FBI Shift Crimps White-Collar Crime Probes

A massive shift of FBI agents to anti-terrorism and counterintelligence duties has undermined the work of fraud investigators, who are taking on fewer scam artists and corporate miscreants and taking longer to complete cases, Justice Department officials say.

The shift, a response to the Sept. 11, 2001, attacks on the World Trade Center and the Pentagon, has been felt especially hard in Southern California, a traditional breeding ground for fraud.

"The number of agents currently working white-collar crime is significantly diminished from the number of agents working it before 9/11, because we've had to move a lot of personnel resources over to counterterrorism and counterintelligence," said James M. Sheehan, FBI special agent in charge of the Los Angeles office's criminal division.

As a result, he said, "It could be that there are cases that meet the U.S. attorney's guidelines for federal prosecution and we simply can't get to them because we don't have the resources."

Given the continuing threat of terrorism, however, Sheehan said the shift of resources was "the right thing to do." And he said the FBI wasn't turning away any big cases.

"If there are major cases that need to be addressed, and only the FBI has the investigative talent or resources to do it, then we're going to find a way to do it," he said in an interview last week.

Sheehan wouldn't say how many agents were being assigned cases or how many fraud investigations were being opened these days compared with before the terror attacks. FBI officials in Washington didn't respond to a request for national figures.

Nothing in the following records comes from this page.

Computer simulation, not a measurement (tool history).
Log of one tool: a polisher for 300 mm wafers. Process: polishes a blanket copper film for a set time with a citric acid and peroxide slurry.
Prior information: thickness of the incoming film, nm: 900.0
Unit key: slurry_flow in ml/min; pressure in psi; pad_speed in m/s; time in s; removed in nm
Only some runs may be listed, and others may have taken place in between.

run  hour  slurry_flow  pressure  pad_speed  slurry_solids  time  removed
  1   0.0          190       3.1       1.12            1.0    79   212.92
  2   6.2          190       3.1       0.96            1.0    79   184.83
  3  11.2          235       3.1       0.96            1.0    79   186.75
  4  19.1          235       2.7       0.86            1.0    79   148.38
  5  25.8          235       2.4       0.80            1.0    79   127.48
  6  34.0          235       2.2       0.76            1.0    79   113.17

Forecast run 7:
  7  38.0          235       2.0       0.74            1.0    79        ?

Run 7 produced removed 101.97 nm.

One key former supervisor in Los Angeles said the local FBI office had reduced by nearly 60% the number of agents assigned to white-collar crime, public corruption and related work.

Prosecutors said probes must often be put on hold as agents take on temporary terrorism assignments. U.S. Atty. Debra W. Yang in Los Angeles, the top Justice Department official in the region, said the FBI's ranks have become so thin that she at times has had to negotiate to retain individual agents working on important fraud cases.

Morale has suffered, according to some prosecutors, as the number of white-collar agents dwindles and the importance of their overall mission is reduced.

The U.S. Postal Inspection Service has helped fill some of the gap by moving experienced agents back to fraud work.